But the Gambia Charter is even more remarkable in its features, than in the timeline of its evolution. Many of its features are, or were novel and even revolutionary. Novel and revolutionary in its concept of duties of the individual as accompanying individuals rights; in its coverage of both individual and collective Peoples rights; in its combination in one instrument as one and indivisible both civil and political rights as well as economic, social and culture rights; in its creation of a single system of promotion, protection and enforcement of both sets of rights; in its elaboration of a new generation of rights such as the right to peace, the right to a healthy and satisfactory environment, the right to development. A truly remarkable instrument, to this day.

The critical question of course is has the Banjul Charter made a difference to the lives of Africans?

I have no hesitation to say that in the thirty five years of its life it has indeed made a difference. The human rights and governance situation in Africa, despite current challenges, is a cry from the situation that obtained prior to the Banjul Charter and has indeed improved progressively.

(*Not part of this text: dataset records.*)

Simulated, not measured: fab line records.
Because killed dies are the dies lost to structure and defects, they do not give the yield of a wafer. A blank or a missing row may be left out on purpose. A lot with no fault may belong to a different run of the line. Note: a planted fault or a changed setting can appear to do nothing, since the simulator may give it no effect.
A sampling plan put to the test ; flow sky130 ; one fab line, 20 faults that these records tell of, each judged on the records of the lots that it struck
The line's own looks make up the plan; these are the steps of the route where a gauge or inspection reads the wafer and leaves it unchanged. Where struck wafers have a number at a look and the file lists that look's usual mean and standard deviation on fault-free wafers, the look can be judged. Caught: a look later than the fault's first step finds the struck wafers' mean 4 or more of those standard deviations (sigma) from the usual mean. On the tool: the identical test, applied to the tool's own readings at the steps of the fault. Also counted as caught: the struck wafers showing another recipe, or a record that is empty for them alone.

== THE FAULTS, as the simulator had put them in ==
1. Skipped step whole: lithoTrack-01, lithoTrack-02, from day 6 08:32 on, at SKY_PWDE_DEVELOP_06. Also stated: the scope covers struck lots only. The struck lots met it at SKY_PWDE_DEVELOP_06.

The Charter has provided a mechanism through the commission for complaints on human rights and governance condition in Africa. And the mechanism has been working effectively, thanks to the indefatigable efforts of the commissioners and the individual citizens and civil society as attested to by the numerous cases dealt with by the Commission, its declarations as well as several other instruments adopted by African regional and sub regional bodies.

But the struggle for good governance and the protection of human rights is a continuous one. Some old challenges have been disposed of, others remain; new ones have arisen. We must be ready for that continuous struggle.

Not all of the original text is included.